Wolves need as many voices as they can get, and Travis Mossotti's Field Study is certainly a powerful and welcome addition.
—Douglas Smith, Project Leader for the Yellowstone Wolf Project
In Field Study, Mossotti sponges wolf spoor from the rut of a sandy road and gives it to us, challenging us to go beyond merely appreciating nature—“I’ve learned that words like awe / are only part of it,” he says. Mossotti’s poems remind us that we need to collectively respond to the principle that the howl of the wolf must not be muted from the American landscape.

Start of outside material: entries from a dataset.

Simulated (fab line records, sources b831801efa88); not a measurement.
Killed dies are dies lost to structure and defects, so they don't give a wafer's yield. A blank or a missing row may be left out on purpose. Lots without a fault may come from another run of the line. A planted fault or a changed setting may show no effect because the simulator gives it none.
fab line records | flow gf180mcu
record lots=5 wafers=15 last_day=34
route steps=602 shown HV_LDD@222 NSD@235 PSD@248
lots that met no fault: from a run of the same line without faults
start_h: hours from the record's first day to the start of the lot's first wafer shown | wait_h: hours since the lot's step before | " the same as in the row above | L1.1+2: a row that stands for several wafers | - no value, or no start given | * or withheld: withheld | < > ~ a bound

—William Waddell, Red Wolf Species Survival Plan Coordinator
Winner of the 2018 Miller Williams Poetry Prize
@ University of Arkansas Press
Kind words from Billy Collins:
Producing poems that are clear and mysterious, funny and serious, Travis Mossotti is one of a thriving group of American poets writing these days whose work exposes the mendacity of those who cite "difficulty" as an excuse for not reading poetry.
Kind words from David Kirby:
I’ve been this poet’s fan since I came across About the Dead, his 2011 book that was chosen by Garrison Keillor as the May Swenson Poetry Award winner that year. Several books later, Mossotti has settled into his maturity as a poet, bringing to his work an awareness that only comes with a sense of history both great and small, from the lessons of Machiavelli to the ones we learn when someone our age dies. Of the many fine poems here, a favorite is “Joint with Christine at a Tool Concert,” in which the poet treats a prison-bound meth head with the love and insight we all deserve.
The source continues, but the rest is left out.